From: Andrew Morton <akpm@linux-foundation.org>
To: Yafang Shao <laoar.shao@gmail.com>
Cc: ktkhai@virtuozzo.com, mhocko@suse.com, hannes@cmpxchg.org,
vdavydov.dev@gmail.com, mgorman@techsingularity.net,
linux-mm@kvack.org
Subject: Re: [PATCH 2/2] mm/vmscan: calculate reclaimed slab caches in all reclaim paths
Date: Fri, 21 Jun 2019 20:30:14 -0700 [thread overview]
Message-ID: <20190621203014.fff2b968b6f9c2e23ebf4eef@linux-foundation.org> (raw)
In-Reply-To: <1561112086-6169-3-git-send-email-laoar.shao@gmail.com>
On Fri, 21 Jun 2019 18:14:46 +0800 Yafang Shao <laoar.shao@gmail.com> wrote:
> There're six different reclaim paths by now,
> - kswapd reclaim path
> - node reclaim path
> - hibernate preallocate memory reclaim path
> - direct reclaim path
> - memcg reclaim path
> - memcg softlimit reclaim path
>
> The slab caches reclaimed in these paths are only calculated in the above
> three paths.
>
> There're some drawbacks if we don't calculate the reclaimed slab caches.
> - The sc->nr_reclaimed isn't correct if there're some slab caches
> relcaimed in this path.
> - The slab caches may be reclaimed thoroughly if there're lots of
> reclaimable slab caches and few page caches.
> Let's take an easy example for this case.
> If one memcg is full of slab caches and the limit of it is 512M, in
> other words there're approximately 512M slab caches in this memcg.
> Then the limit of the memcg is reached and the memcg reclaim begins,
> and then in this memcg reclaim path it will continuesly reclaim the
> slab caches until the sc->priority drops to 0.
> After this reclaim stops, you will find there're few slab caches left,
> which is less than 20M in my test case.
> While after this patch applied the number is greater than 300M and
> the sc->priority only drops to 3.
I got a bit exhausted checking that none of these six callsites can
scribble on some caller's value of current->reclaim_state.

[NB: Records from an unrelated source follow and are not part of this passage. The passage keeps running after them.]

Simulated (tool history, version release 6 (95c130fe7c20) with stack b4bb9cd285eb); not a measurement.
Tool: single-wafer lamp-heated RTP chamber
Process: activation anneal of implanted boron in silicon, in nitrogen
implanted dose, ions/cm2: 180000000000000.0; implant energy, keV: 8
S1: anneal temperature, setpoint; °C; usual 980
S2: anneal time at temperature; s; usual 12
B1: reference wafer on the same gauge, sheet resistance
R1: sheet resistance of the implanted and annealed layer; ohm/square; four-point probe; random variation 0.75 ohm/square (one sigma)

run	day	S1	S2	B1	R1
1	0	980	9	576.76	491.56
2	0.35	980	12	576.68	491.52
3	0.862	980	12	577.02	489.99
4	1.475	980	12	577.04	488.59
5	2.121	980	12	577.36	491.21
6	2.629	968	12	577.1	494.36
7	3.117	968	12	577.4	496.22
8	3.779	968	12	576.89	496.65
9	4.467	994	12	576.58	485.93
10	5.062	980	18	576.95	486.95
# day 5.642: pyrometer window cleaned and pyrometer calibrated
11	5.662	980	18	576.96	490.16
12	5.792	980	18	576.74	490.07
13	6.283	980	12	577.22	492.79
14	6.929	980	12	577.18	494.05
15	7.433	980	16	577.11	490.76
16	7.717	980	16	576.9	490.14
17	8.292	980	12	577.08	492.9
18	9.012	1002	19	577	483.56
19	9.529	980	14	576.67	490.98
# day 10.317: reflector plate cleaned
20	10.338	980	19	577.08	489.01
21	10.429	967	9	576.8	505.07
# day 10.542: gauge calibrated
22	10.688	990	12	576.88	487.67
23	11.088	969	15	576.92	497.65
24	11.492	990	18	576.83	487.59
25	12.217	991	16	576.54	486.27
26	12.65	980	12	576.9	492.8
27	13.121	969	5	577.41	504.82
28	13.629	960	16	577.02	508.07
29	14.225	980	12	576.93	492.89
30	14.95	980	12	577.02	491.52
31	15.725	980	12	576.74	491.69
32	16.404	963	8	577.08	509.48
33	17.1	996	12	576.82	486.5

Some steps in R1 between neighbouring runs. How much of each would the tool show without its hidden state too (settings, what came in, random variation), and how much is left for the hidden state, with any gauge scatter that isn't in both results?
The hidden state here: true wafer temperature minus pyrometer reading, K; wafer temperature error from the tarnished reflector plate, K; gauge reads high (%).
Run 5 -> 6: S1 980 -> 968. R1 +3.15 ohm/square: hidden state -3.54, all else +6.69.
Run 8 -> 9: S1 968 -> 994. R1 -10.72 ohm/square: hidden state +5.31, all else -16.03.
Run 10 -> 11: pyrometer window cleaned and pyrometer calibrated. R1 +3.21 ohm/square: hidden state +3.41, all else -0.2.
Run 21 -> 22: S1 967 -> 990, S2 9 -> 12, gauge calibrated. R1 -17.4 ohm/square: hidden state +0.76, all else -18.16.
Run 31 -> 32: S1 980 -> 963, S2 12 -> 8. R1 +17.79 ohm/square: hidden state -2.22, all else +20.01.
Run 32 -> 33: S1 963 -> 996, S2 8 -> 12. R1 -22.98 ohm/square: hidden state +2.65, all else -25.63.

How about we do it at runtime?
From: Andrew Morton <akpm@linux-foundation.org>
Subject: mm/vmscan.c: add checks for incorrect handling of current->reclaim_state
Six sites are presently altering current->reclaim_state. There is a risk
that one function stomps on a caller's value. Use a helper function to
catch such errors.
Cc: Yafang Shao <laoar.shao@gmail.com>
Cc: Kirill Tkhai <ktkhai@virtuozzo.com>
Cc: Michal Hocko <mhocko@suse.com>
Cc: Johannes Weiner <hannes@cmpxchg.org>
Cc: Vladimir Davydov <vdavydov.dev@gmail.com>
Cc: Mel Gorman <mgorman@techsingularity.net>
Signed-off-by: Andrew Morton <akpm@linux-foundation.org>
---
mm/vmscan.c | 37 ++++++++++++++++++++++++-------------
1 file changed, 24 insertions(+), 13 deletions(-)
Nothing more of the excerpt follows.